Developers don’t just use Redis, they love it. Stack Overflow’s annual Developer Survey 2021 has ranked Redis as the Most Loved Database platform for the fifth years running! But it is equally important to understand that Redis defaults are not the best for everyone. Millions of developers uses Redis due to its speed and performance, however it is important to make sure that it is being used properly.
"Antipatterns" basically refers to those practices and solutions that might seem to be a good fit initially but when it comes to implementation phase, it makes your code much more complex. Let us look at the top Redis anti-patterns to avoid:
1. Large databases running on a single shard/Redis instance
With large databases running on a single shard/Redis instance, there are chances that the fail over, backup and recovery all will take longer. Hence, it’s always recommended to keep shards to recommended sizes. General conservative rule of thumb is 25Gb or 25K Ops/Second.
Redis Cloud recommends to shard if you have more than 25 GB of data and a high number of operations. Another aspect is if you have above 25,000 operations per second, then sharding can improve performance. With less number of operations/second, it can handle up to 50GB of data too.
Examples #1 - redis-py
Let us look at the redis-py that uses a connection pool to manage connections to a Redis server. By default, each Redis instance you create will in turn create its own connection pool. You can override this behavior and use an existing connection pool by passing an already created connection pool instance to the connection_pool argument of the Redis class. You may choose to do this in order to implement client side sharding or have fine-grain control of how connections are managed.

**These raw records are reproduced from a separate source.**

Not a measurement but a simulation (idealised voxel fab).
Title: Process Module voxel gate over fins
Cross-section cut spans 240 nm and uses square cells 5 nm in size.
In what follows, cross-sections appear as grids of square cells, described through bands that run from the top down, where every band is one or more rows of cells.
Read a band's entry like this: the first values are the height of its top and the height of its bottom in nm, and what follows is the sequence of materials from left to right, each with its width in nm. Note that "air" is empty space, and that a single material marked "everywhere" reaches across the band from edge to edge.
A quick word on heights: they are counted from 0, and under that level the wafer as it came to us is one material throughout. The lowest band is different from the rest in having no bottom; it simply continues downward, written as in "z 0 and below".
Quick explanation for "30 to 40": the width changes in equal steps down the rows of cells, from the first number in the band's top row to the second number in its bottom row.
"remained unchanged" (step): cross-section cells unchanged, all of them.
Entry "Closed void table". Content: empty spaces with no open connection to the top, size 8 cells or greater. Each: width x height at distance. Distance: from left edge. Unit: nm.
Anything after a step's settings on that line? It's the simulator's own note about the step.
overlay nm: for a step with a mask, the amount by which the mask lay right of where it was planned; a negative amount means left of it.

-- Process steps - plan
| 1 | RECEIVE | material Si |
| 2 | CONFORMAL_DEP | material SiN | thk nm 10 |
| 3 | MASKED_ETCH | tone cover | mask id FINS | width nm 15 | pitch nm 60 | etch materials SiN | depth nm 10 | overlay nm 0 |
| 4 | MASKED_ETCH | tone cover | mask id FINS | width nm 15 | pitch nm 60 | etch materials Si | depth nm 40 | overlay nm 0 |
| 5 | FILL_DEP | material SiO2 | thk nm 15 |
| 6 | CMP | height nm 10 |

>>> pool = redis.ConnectionPool(host='localhost', port=6379, db=0)
>>> r = redis.Redis(connection_pool=pool)
2. Connecting directly to Redis instances
With a large number of clients, a reconnect flood will be able to simply overwhelm a single threaded Redis process and force a failover. Hence, it is recommended that you should use the right tool that allows you to reduce the number of open connections to your Redis server.
Redis Enterprise DMC proxy allows you to reduce the number of connections to your cache server by acting as a proxy. There are other 3rd party tool like Twemproxy. It is a fast and lightweight proxy server that allows you to reduce the number of open connections to your Redis server. It was built primarily to reduce the number of connections to the caching servers on the backend. This, together with protocol pipelining and sharding enables you to horizontally scale your distributed caching architecture.
3. More than one secondary shard (Redis OSS)
Redis OSS uses a shard-based quorum. It's advised to use at least 3 copies of the data (2 replica shards per master shard) in order to be protected from split-brain situations. In nutshell, Redis OSS solves the quorum challenge by having an odd number of shards (primary + 2 replicas).
Redis Cloud solves the quorum challenge with an odd number of nodes. Redis Cloud avoids a split-brain situation with only 2 copies of the data, which is more cost-efficient. In addition, the so-called ‘quorum-only node' can be used to bring a cluster up to an odd number of nodes if an additional, not necessary data node would be too expensive.
4. Performing single operation
Performing several operations serially increases connection overhead. Instead, use Redis Pipelining. Pipelining is the process of sending multiple messages down the pipe without waiting on the reply from each - and (typically) processing the replies later when they come in.
Pipelining is completely a client side implementation. It is aimed at solving response latency issues in high network latency environments. So, the lesser the amount of time spent over the network in sending commands and reading responses, the better. This is effectively achieved by buffering. The client may (or may not) buffer the commands at the TCP stack (as mentioned in other answers) before they are sent to the server. Once they are sent to the server, the server executes them and buffers them on the server side. The benefit of the pipelining is a drastically improved protocol performance. The speedup gained by pipelining ranges from a factor of five for connections to localhost up to a factor of at least one hundred over slower internet connections.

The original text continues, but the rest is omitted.